Taking Stock: How to choose which companies to invest in

Dr. Clemen Chiang
Dr. Clemen Chiang

A banker in a famous 19th century French novel made a killing buying bonds and shares based on his wife’s dreams. “I know the lucidity of your dreams,” he said. “So I secretly bought up all the Haitian bonds I could find and I made four hundred thousand francs on them.”

Dreams, gut feel or intuition are hardly part of the sound reasoning which guides those who choose which shares to buy. (The banker learned that the hard way when he went bankrupt toward the novel’s end.) That said, this article offers some suggestions for choosing which companies to invest in when purchasing stocks, particularly in the Singapore Exchange.

The suggestions that follow are not one-size-fits-all — the kinds of companies you choose will depend largely on what kind of investor you are. This not only encompasses your age and purchasing power, but also your personality — are you the type of investor who likes to take risks or play it safe on the bourse?

The Big Three

David Kuo’s Foolish Guide to Investing in Singapore gives an overview which describes three types of companies and the types of people who tend to invest in them:

1. Fast-growing companies. People who choose to buy shares of this type of company are mostly young (usually in their 30’s) with a firm belief in the possibility that these companies will be able to give higher returns. Those who invest in these companies are called Growth Investors.

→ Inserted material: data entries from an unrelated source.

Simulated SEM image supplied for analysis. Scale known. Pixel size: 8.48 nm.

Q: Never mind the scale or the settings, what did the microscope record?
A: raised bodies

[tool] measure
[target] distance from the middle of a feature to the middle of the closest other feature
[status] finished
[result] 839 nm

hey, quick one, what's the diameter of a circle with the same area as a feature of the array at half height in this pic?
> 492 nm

2. Well-established companies. More mature investors (usually retirees in their 60’s) tend to choose these kinds of companies because they are able to give their shareholders larger dividends. Having been firmly established, these companies don’t need to keep a large part of their profits in order to grow. People who invest in these companies are called Income Investors.

3. Companies in temporary trouble. For some reason, some investors believe that someday, these companies would be able to reverse their current misfortunes and come back stronger than ever. These investors are called Turnaround Investors.

The Guide goes on to list certain characteristics to keep an eye out for when choosing companies belonging to each type.

Growth investors may want to look for the following in a potential investment. The company should:

  • Have a potential, protracted increase in profits
  • Be a market leader in terms of growth rate
  • Have significant returns (e.g. 24% per annum)
  • Have enough room or market opportunities for growth

Growth investors should bear in mind, however, that there are always risks: A fast-growing company may be unable to deliver the returns that they first seemed to be able to.

Income investors usually have these pointers on their company-selection checklist. A well-established company should have a track record for:

  • Increasing dividends
  • Increasing liquidity
  • Producing cash flow over and above paid dividends
  • Having a robust balance sheet
  • Finding potential growth areas in its industry

Other income investors simply prefer to look at

  • How well a company is doing financially
  • Whether a company is over or undervalued
  • Whether a company is subject to more than usual financial risks

Speaking of risks, these investors would do well to remember that though well-established companies may seem to be a surer investment, they come with their own risks as well. A company of this type might suddenly decide to lower their dividends or simply decide to not give them out one day.

Be that as it may, it may be safe to say that well-established companies remain among the more popular investment choices. There are several other pointers that may be referred to as guides for income investors.

For their part, turnaround investors might want to choose bigger companies with a minimum market value of, say, SGD1billion. They might also want to steer clear of companies waving these warning flags:

  • No or a not long enough track record
  • Not liquid or has no operating profits
  • Has incurred huge debts
  • Has high operating expenses
  • Has high non-recurring income

Find your own style

It is well to note that these three types of investors are not the only types out there. It is also noteworthy to remember that it can take some time for someone to find their own personal investment style.

If you have yet to figure out what kind of investor you are (and hence, the type of companies you’d prefer to invest in), there are other methods that may help give you an idea of which shares to buy.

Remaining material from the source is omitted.